Yet Bennet stressed that accountability is still possible: the International Criminal Court has issued arrest warrants for senior Taliban leaders, and a new independent mechanism is now preserving evidence of serious crimes. This momentum shows that Afghanistan is not a lost cause, but he cautioned that progress could quickly unravel if governments continue engaging with the Taliban without conditions; even informal legitimacy would erode the pressure needed to hold perpetrators accountable.
For Afghan women, the stakes could not be any clearer. Every gesture towards normalization tells them their rights can be traded away for political convenience. Every meeting that sidelines the issue of gender apartheid reinforces the message that their lives are secondary to geopolitical interests.
Yet Afghan women have never stopped resisting. They have not given up hope that they will one day return to their classes. Underground classrooms continue to operate and non-profits led by and for Afghans continue to use their voice and amplify those of Afghan women despite impossible constraints. Their determination continues even as the world debates how, or whether, to respond.

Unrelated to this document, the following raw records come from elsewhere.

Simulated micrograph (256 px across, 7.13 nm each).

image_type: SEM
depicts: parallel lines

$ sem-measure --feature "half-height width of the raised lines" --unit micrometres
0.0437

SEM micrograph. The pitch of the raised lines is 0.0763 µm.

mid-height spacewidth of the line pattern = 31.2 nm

Bennett’s message is not only a warning but a reminder: turning away now would undermine the foundations of the international human rights system itself. Governments cannot claim to support women’s rights while willingly engaging with a regime that has institutionalized their erasure from public life. And Afghanistan’s surrounding nations and our international community cannot afford the long-term instability that will grow from children denied education, families denied safety, and women denied agency.
What Afghanistan needs now is resolve rather than resignation. Afghan women have carried the burden of this crisis for more than four years, and they have never stopped fighting for their future. The question is ultimately whether the international community is willing to meet their courage with the political will needed to ensure that their rights are no longer treated as expendable.